But there's the dollars-and-cents dimension to it as well.

For a bit of context: in late August, 9 current MH pastors/elders signed a letter asking Driscoll to step down for the good of both Mark himself and the church.  As of October 6, all nine have either left or experienced change in their positions at Mars Hill.  Only three did so voluntarily through resignation.  The rest were either laid off or had their eldership revoked, even as other MH campus pastors who had not signed the letter were offered other opportunities within Mars Hill even as their own campuses closed.

I'm emphatically NOT an expert on Washington state labor law (or on any law written after the first century, really), and it may well be nigh impossible to prove retaliation in a court of law, but if it looks like a duck, and it quacks like a duck...you get my point.

Anyways, some of these pastors were let go with as little as one month's severance.  Meanwhile, reports are that Driscoll himself is entitled to an entire year of full pay and benefits if he voluntarily resigns, per his own contract with Mars Hill...which might explain why he voluntarily stepped aside even though his investigators did not find enough cause to disqualify him from ministry.

According to internal Mars Hill memos, that annual pay was, as of 2012, between $500-565,000, or 7 to 8 times more than the median household income of $65,677 in Seattle that year.  And a $100,000 pay raise for 2013 was apparently on the table.

Now, I'm not disputing that the pastor of a church of Mars Hill's size should be paid more than your average parish pastor (ie, me); they should, just like Bill Gates is entitled to higher pay than the guy who runs the corner computer store in Davenport.

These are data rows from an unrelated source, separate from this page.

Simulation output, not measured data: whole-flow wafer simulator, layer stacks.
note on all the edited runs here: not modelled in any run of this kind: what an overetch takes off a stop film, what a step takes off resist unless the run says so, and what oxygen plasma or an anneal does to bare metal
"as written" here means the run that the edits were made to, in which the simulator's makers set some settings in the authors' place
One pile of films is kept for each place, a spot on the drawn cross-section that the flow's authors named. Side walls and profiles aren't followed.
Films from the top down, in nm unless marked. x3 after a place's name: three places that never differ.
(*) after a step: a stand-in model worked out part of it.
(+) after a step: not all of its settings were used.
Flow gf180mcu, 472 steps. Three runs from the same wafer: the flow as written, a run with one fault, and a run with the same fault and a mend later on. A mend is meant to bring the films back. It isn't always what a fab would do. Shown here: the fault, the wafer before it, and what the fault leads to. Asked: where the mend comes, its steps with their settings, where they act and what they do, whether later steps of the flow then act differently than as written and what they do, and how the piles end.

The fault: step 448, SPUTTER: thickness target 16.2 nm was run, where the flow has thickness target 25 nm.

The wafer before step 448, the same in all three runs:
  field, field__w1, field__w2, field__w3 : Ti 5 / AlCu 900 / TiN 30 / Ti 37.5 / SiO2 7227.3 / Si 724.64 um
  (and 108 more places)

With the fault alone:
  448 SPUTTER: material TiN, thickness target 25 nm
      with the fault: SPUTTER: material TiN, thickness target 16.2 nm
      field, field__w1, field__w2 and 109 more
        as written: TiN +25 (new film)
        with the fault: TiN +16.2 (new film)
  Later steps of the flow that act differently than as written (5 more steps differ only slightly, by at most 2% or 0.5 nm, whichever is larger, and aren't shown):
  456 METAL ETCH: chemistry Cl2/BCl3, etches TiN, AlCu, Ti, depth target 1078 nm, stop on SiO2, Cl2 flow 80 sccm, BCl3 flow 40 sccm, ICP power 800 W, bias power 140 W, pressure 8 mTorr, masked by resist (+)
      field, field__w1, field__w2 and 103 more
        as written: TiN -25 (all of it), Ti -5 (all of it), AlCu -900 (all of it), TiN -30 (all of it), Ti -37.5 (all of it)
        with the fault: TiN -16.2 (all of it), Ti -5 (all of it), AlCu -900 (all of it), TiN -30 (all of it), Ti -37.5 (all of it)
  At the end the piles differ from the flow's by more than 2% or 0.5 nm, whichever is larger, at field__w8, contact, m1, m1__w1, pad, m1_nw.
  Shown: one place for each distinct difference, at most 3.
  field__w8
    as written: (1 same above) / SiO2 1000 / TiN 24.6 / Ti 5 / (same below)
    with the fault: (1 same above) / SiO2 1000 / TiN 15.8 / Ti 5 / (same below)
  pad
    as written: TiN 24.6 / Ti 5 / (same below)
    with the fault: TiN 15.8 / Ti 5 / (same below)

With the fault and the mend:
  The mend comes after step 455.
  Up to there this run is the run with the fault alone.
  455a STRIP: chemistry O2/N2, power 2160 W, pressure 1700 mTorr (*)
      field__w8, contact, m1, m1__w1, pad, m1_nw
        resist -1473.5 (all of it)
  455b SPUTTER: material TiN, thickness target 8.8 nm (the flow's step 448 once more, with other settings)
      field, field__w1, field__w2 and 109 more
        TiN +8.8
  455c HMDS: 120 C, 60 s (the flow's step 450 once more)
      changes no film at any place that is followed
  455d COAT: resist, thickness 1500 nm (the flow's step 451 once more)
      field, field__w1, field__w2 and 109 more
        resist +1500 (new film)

No, what concerns me is the multiplier at play here--not only was Driscoll making more than the people whose tithes paid his salary, he was being paid way more than most of them.  Similarly, he wasn't just paid more than his associate pastors and lead pastors of individual campuses, he was paid way more.

Assume, for argument's sake, that a laid off staffer at Mars Hill was being paid that median household income of $65,677 (it's impossible to tell how much Mars Hill workers are paid, but at least some jobs there seem to be in that $65K neighborhood)--their month of severance pay would amount to $5,743 and change.  Even if we figure on the low end that Driscoll's yearlong severance pay ends up being $500,000, he would be receiving about 87 times more in severance pay than the people his church just laid off.

87.  Eighty-seven.  Eight Seven.

What we are seeing here is the church equivalent of a golden parachute.  Because financially, Driscoll is going to be fine.  He'll be back in the saddle eventually, and can probably still command substantial speaking fees in order to support his wife and kids.  A half-mil (at minimum) severance package doesn't just cushion the financial blow of a pastor stepping down: it covers it in pillows and marshmallows and down feathers.

And that's just fine for Driscoll personally--after all, he's the guy who spends over $200,000 of his church's money gaming his own book to New York Times bestseller status, so I'm pretty sure the person Mark Driscoll cares most about is Mark Driscoll.  But I'm not as sure the same can be said of his worker bees who have found themselves without work in this year of pain and turmoil at MH, many of whom also surely have families to support in addition to bills to pay.  Per the "one month severance" link above--some of those pastors are resorting to gofundme crowdsourcing in order to make ends meet.

It's a saddening Christian witness to see happen.  Think about how much good funds like that $200,000 could have done, and could do now, in similarly cushioning the financial blow of pastors suddenly finding themselves out of work.

And really, the church administration has brought this upon itself.  Financial opacity combined with admissions of significant funds not being used for what they were earmarked for is a surefire recipe for financial collapse (and the job losses that inevitably follow)--just ask the folks who were left standing in the wreckage of First Family Church near my hometown in Kansas.

My parish publishes monthly financial reports that document every single expenditure for our monthly board of directors meetings, and those meetings have, without exception, been open to the entire membership of the church to sit in on for at least as long as I've been here.  If anyone in the church wanted to know how the money was being spent, it was (and is) put out there in black and white for them.  It's a win-win for everyone involved: our membership has open access to information that they are entitled to have, and our volunteer servants who are tasked with making sometimes big decisions on behalf of the church are protected from any whiff of malfeasance.  It may make some actions tougher in the short term because I or anyone else can't simply do whatever they want, but in the long term, it is almost certainly more beneficial.  Exceedingly so.

I get that this isn't really feasible for a church of MH's size, but in the question of convenience over transparency, churches have to err these days on the side of transparency.  Especially when it comes to how we are spending our members' tithes.

Sadly, though, it appears as though far more in tithes will be going towards one person leaving Mars Hill than the dozens others who had been laid off before him.  And such disparate distribution of funds is neither Biblical or spiritual in nature.